Predictions suggesting that perhaps the euro, renminbi, or IMF special drawing rights (SDR) would replace the dollar have not panned out, primarily because the system surrounding the U.S. dollar reinforces its centrality. But what if the fundamentals of that system were displaced through a new modality of currency—a change not simply in who stood behind the currency but a change in currency form itself? Our research indicates that this prospect is what should concern American decision-makers and those that rely heavily on American centrality.
Two of the most often evoked substitutes for the U.S. dollar are the euro and the renminbi. However, both lack the market, institutional, and geopolitical fundamentals for such an endeavor. As such, they do not generate confidence, which is the crucial criterion for a currency to be central to global economic activity. Both alternatives remain subject to greater uncertainty, and thus reliability, than the U.S. dollar.
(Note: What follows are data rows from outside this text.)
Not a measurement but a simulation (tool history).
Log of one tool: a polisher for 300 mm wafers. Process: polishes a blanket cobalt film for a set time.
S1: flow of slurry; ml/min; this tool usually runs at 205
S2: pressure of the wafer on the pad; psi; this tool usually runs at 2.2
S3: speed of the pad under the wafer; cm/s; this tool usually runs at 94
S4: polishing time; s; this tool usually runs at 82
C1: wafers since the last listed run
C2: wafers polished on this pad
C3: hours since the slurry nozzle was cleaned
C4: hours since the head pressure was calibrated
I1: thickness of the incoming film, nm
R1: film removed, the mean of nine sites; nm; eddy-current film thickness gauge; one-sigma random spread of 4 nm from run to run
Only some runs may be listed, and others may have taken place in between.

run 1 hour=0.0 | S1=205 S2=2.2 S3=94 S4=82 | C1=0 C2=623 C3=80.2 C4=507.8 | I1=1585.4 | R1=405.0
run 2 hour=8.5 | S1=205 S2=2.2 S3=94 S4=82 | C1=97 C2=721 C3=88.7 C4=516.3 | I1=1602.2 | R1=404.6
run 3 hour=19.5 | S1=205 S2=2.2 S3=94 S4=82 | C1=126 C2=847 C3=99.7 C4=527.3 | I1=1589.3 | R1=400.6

Looking at the euro first: the European financial system is still dependent on the United States and the U.S. dollar. U.S. financial markets account for 30 percent of the movement in the euro financial markets, whereas the number is only 6 percent in reverse. The eurozone lacks a clear authority. In contrast, everyone knows that behind the U.S. dollar is a political entity and an institution that makes decisions and vouches for those decisions. Who is the Euro’s political head, who is the Euro’s guarantor? There are no eurobonds. Lastly, the euro does not reach beyond its region. Almost two-thirds of all Euro “banknotes exports” stay on the European continent as they are obtained by non-eurozone European states, and only 50 percent of EU trade is invoiced in euros. Benjamin Cohen stated in 2009: “Europe’s money in a sense could turn out always to be the ‘currency of the future’—forever aspiring to catch up with the dollar but, like an asymptote, destined never to quite get there.”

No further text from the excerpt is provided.